EPA fines energy company $6.7 million for safety violations, reporting delays

The Environmental Protection Agency has fined Enbridge Energy $6.7 million after it said the company “failed” to fix dents in pipelines and had numerous delays reporting issues along its mainline route of oil pipelines to the federal agency, according to an article in the Duluth, MN News Tribune.

The $6.7 million total was agreed upon by the EPA and Enbridge last month as a settlement to alleged violations of a consent decree it signed with the U.S. Department of Justice in 2017 after the company’s Line 6B pipeline spilled more than 800,000 gallons of oil into Michigan’s Kalamazoo River in 2010.

Approximately $3 million of the fines came after Enbridge “failed to excavate and repair or mitigate shallow dents with indications of metal loss, cracking, or stress risers” along its Lakehead System across northern Minnesota and Wisconsin, according to a May 8 letter sent to Enbridge by Matthew Russo, assistant region council for the EPA office in Chicago.

Most of the issues with dents were reported along Line 1, which was built in 1950, Enbridge said Thursday. Line 1 stretches from Edmonton to Superior and carries 237,000 barrels, or 9.95 million gallons, of oil per day. It is one of six pipelines following the same corridor across northern Minnesota.

“EPA identified numerous instances in which Enbridge failed to comply in a timely manner with Consent Decree provisions relating to certain intersecting or interacting features on Lakehead System pipelines. More specifically, Enbridge failed to complete timely identification and evaluation of thousands of ‘shallow dent’ features on Lakehead System pipelines to determine whether such dents met dig selection criteria,” Russo wrote.

Mike Koby, Enbridge’s vice president for U.S. liquids operations, told reporters in a conference call Thursday afternoon, that “there were never any safety issues with the pipelines involved.”
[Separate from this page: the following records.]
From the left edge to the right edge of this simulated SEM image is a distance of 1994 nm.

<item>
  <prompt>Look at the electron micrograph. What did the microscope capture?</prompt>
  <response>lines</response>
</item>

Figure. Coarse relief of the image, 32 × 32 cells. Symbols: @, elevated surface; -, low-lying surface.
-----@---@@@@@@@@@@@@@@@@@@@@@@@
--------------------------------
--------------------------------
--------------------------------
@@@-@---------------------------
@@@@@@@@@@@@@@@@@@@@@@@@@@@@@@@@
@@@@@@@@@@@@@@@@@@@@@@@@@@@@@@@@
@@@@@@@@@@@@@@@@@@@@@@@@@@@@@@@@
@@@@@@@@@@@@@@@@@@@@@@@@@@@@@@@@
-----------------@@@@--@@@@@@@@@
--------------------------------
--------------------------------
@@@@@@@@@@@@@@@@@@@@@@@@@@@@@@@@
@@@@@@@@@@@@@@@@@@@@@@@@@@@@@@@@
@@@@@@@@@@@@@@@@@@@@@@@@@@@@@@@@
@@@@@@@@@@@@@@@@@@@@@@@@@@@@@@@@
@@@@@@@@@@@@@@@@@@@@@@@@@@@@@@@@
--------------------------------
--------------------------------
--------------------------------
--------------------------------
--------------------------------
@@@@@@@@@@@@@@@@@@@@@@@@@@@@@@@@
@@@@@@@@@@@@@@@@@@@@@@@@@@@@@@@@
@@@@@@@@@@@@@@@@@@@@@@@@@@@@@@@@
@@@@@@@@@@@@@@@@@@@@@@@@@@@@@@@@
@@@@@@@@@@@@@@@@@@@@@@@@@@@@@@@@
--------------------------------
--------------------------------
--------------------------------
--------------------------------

Koby characterized it as “a disagreement between Enbridge and the EPA regarding how we assess shallow dents under the consent decree,” and added that there is not a standard industry definition of “shallow dents” nor was it defined in the consent decree.

The remaining $3.7 million in fines came from what the EPA said were “several instances in which Enbridge failed to comply in a timely manner with certain requirements.” Koby said the missed deadlines were “largely administrative in nature.”